Non-compete agreements are common in Kentucky employment relationships, particularly for salespeople, executives, physicians, and anyone with access to trade secrets or confidential customer information. But many employees sign non-competes without understanding what they are agreeing to — and many employers assume their non-competes are bulletproof when they may not be. Kentucky courts will enforce non-compete agreements, but only if they meet specific requirements.

The Basic Framework

Kentucky courts evaluate non-compete agreements under a reasonableness standard. A non-compete will be enforced only if it is supported by adequate consideration, it is reasonable in scope (activity, geography, and duration), and it protects a legitimate business interest of the employer. If any of these elements is lacking, the agreement may be unenforceable — either in whole or in part.

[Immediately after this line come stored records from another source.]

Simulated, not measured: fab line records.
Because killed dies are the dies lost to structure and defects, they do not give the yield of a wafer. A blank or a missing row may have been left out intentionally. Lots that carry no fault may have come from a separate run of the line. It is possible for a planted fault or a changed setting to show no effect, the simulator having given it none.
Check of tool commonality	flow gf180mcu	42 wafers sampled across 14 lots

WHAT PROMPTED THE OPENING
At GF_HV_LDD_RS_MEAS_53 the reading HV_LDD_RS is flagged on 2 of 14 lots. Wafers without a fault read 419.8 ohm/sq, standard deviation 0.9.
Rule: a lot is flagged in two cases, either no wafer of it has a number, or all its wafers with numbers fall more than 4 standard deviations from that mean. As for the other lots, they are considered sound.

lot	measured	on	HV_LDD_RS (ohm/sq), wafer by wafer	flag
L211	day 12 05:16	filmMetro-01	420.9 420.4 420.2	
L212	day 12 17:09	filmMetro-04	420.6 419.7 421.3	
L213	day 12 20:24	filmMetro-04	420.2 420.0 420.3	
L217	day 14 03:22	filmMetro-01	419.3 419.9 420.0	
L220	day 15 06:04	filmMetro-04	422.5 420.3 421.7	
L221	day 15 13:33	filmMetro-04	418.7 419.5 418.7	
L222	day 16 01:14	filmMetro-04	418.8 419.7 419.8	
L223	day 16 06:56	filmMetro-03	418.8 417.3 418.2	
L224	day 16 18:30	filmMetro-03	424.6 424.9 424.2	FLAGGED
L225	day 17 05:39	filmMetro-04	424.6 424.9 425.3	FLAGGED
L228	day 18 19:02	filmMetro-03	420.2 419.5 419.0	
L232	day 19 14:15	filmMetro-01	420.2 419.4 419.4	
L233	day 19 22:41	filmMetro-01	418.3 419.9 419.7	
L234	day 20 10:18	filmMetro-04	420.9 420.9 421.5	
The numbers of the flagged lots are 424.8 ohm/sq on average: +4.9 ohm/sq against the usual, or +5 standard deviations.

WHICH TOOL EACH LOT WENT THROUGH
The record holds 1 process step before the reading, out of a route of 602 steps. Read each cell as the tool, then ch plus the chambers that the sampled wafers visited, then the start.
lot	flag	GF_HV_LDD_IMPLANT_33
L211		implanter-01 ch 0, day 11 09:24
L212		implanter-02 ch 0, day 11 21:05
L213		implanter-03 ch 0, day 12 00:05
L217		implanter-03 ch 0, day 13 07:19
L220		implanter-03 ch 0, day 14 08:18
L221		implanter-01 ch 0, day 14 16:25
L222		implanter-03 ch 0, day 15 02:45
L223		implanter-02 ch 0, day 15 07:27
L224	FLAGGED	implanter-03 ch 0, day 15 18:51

Consideration: What Makes the Agreement Binding

For a non-compete signed at the beginning of employment, the job itself is generally sufficient consideration. But for a non-compete presented to an existing employee — after they have already started working — the analysis is more complicated. Kentucky courts have held that continued employment alone may not constitute adequate consideration for a mid-employment non-compete. The employer may need to provide something additional: a raise, a bonus, a promotion, or access to new confidential information. A non-compete signed under threat of termination, with no additional benefit to the employee, is vulnerable to challenge.

Reasonableness of Scope

Duration. Kentucky courts have upheld non-competes ranging from one to three years, depending on the industry and the nature of the restricted activity. Agreements exceeding two years face heightened scrutiny, and those exceeding five years are rarely enforced absent extraordinary circumstances.

Geographic scope. The geographic restriction must be tied to the area where the employer actually does business or where the employee had customer contact. A nationwide restriction for a regional business is likely overbroad. A restriction covering the specific territory the employee served is more likely to be upheld.

Activity restriction. The restricted activity must be defined narrowly enough that the employee can still earn a living. A provision that prohibits the employee from working in their entire field is more likely to be struck down than one that prohibits soliciting specific clients or working for specific competitors.

Legitimate Business Interests

Kentucky courts recognize several legitimate business interests that can justify a non-compete: protection of trade secrets and confidential information, protection of customer relationships and goodwill, and protection of specialized training provided to the employee at the employer’s expense. A non-compete that does not protect any of these interests — for example, one designed solely to prevent ordinary competition — will not be enforced.

Blue Penciling: Can the Court Fix an Overbroad Agreement?

Kentucky courts have the discretion to “blue pencil” an overbroad non-compete — meaning they can strike unreasonable provisions and enforce the remainder. For example, if a non-compete’s geographic scope is too broad but its time limit is reasonable, the court may narrow the geography rather than invalidating the entire agreement. However, courts are not obligated to rewrite an employer’s agreement for them, and some courts will simply refuse to enforce a fundamentally unreasonable non-compete.

Practical Considerations for Employees

If you are bound by a non-compete and want to leave your employer, do not assume the agreement is unenforceable just because it seems unfair. Conversely, do not assume you are stuck. Have an attorney review the specific language and advise you on your risk. Many non-competes have technical deficiencies that make them vulnerable to challenge. And even enforceable non-competes can often be negotiated — many employers will agree to a limited release or a narrowed restriction rather than incur the cost of litigation.

Practical Considerations for Employers

If you are an employer relying on non-competes, make sure they are drafted with enforceable terms. An overbroad non-compete that gets struck down in court is worse than no non-compete at all — because it gives you a false sense of security. Use reasonable restrictions, provide adequate consideration, and update your agreements periodically to reflect changes in your business.